The Trial of Dedan Kimathi by Ngugi wa Thiong'o

Excerpted from an article in Magill’s Survey of World Literature, Revised Edition

First produced: 1974 (first published, 1976)

Type of work: Play

The Work

The Trial of Dedan Kimathi, written in collaboration with Micere Githae-Mugo, is Ngugi’s response to colonialist writings about the Mau-Mau movement, which traditionally depicted the movement and its leader, Dedan Kimathi, as mentally unbalanced and vicious. Ngugi and his collaborator choose to counter this image with a portrait of Kimathi as a man of great courage and commitment. This was how he was seen by many of the peasants and laborers of Kenya.
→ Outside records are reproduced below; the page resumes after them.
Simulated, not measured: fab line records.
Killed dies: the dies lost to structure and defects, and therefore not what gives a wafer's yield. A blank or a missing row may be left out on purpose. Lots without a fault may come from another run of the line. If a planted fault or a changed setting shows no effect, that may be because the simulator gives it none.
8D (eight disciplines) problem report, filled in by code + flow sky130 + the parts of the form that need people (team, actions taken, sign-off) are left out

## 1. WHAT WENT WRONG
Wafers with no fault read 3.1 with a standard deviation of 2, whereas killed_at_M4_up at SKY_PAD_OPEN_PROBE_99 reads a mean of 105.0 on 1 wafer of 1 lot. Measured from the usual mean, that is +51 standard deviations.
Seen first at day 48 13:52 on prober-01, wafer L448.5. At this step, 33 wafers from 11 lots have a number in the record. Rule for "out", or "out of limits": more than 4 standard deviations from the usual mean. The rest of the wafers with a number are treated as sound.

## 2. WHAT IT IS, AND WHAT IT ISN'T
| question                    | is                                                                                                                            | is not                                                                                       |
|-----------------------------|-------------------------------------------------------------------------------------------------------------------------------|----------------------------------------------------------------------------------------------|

Kimathi was captured and put on trial in 1956. The two playwrights make no attempt to re-create the trial realistically. In place of a tightly woven dramatic narrative, the plot consists of disparate but thematically connected episodes. The scenes in the courtroom are interspersed with others that depict episodes from Kenyan history of the preceding two hundred years, scenes of Kenyan people attempting to help Kimathi escape, scenes of Kimathi’s interactions with guerrillas, scenes of Kimathi in prison, and scenes of his torture. The play includes Gikuyu songs and dances, and even mime. Ngugi’s portrayal of the Mau-Mau movement, ambivalent in other works, is less so here.

In this play Ngugi looks back at history in an effort to revise it and to expunge deliberately propagated falsehoods. In this way, he attempts to help his country cast off its legacy of oppression.